Top 5 hub-steering motorcycles

Hub-steering. Whether you find it fascinating or a fad, it’s been around for years and there are still engineers out there willing to give it a go. Here’s our rundown of the top 5 hub-steering bikes

Top 5 hub-steering motorcycles

SINCE the first days of the motorcycle, engineers have been squabbling about the best way to hang a front end.

Girder forks, springer forks and telescopic forks all have pros and cons and have worked well, without too much effort. But the hub-steer method is a more complicated answer to the question, and more complicated answers sometimes take a bit more effort to get right.

Take a look through our top five hub-steer bikes, some good, some bad and some, that are just plain crazy!

5. Motoinno TS3 – Shockwave

As engineering solutions go, you could never describe the TS3’s front end as elegant! The stunning billet frame, carries a web of linkages and supports that look more like a product of Skynet than a bike-builder.

To be built in tiny numbers, the TS3 uses the air/oil cooled, 1200cc, Testastretta engine out of the Monster, giving it around 135bhp. There’s no mention of the price on the firm’s website, we can only assume that if you must ask the price – you probably can’t afford it.

4. Triumph Infor Rocket Streamliner

Looking more like a missile than a bike and driven/ridden by Guy Martin, the ill-fated Triumph used a massively complex and heavy-duty, hub-steering design for its 2017 record attempt. Sadly, the nation’s favourite tea-drinking truck-mechanic was thwarted by soggy salt flats that meant the machines 1000hp engines couldn’t get enough traction. The team did manage to get some runs in hitting 274.2mph, although sadly that’s some way short of their target of 400mph+.

3. Yamaha GTS1000

The GTS1000 is probably the closest we came to a fully mass-produced, viable and reliable hub-steered bike. Built between 1993 and 1999, the GTS1000 used the 102hp engine from an FZR100 and a RADD Inc. front end. For the most part, the sports tourer looked like any other bike on the road, until you spotted that front swingarm. It’s possible its vanilla styling, when compared to most other hub-steered projects, could have owed to it almost breaking through into the mainstream.

2. Bimota Tesi 3D

Bimota are never a brand to shy away from designing something outrageously exquisite, and they certainly didn’t let us down with the Tesi 3D. You can almost picture that ‘Hold my espresso’ moment in the café that lead to its creation!

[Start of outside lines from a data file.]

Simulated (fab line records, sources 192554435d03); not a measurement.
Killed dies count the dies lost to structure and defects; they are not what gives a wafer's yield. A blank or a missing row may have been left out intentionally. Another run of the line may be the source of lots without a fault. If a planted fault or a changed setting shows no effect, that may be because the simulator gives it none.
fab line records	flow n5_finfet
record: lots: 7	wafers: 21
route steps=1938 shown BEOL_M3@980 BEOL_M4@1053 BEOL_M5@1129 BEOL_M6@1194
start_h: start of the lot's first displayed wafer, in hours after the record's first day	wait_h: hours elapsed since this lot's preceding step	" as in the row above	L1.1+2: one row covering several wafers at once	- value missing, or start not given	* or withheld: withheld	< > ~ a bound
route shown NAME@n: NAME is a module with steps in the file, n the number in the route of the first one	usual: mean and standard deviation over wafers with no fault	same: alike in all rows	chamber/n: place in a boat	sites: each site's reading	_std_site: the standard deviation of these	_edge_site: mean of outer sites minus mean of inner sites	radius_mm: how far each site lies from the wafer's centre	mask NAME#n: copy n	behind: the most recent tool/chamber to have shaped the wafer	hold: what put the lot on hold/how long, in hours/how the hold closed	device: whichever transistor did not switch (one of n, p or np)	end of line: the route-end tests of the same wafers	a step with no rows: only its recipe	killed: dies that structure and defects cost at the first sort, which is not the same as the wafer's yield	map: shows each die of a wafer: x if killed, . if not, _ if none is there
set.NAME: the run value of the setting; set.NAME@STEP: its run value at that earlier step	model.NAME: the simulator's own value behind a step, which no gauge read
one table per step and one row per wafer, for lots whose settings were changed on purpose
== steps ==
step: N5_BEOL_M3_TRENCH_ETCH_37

Powered by an air-cooled, Ducati lump that produces around 100hp, the Tesi 3D is more about corning prowess and stable braking, than acceleration that’ll set your pants on fire.

1.  Arc Vector

Teased for the last couple of months and seen in the flesh for the first time at the EICMA show this week, the Vector is the brainchild of UK based electric bike builder Mark Truman. Built around a carbon fibre chassis and using carbon fibre for both the front and rear swingarms, the Vector should give a, claimed, 200-mile range, 45 minute recharge time and 125mph top speed.

It also has something that nothing else on this page has – a front swingarm pivot below the level of the front axle. That means the Vector dives slightly under braking and still behaves like a fork the rest of the time too. Whether that transpires into a winning solution to the hub-steer question. We will have to wait and see – the bike is hoped to be ready in June next year and Visordown will be there to bring you all the news.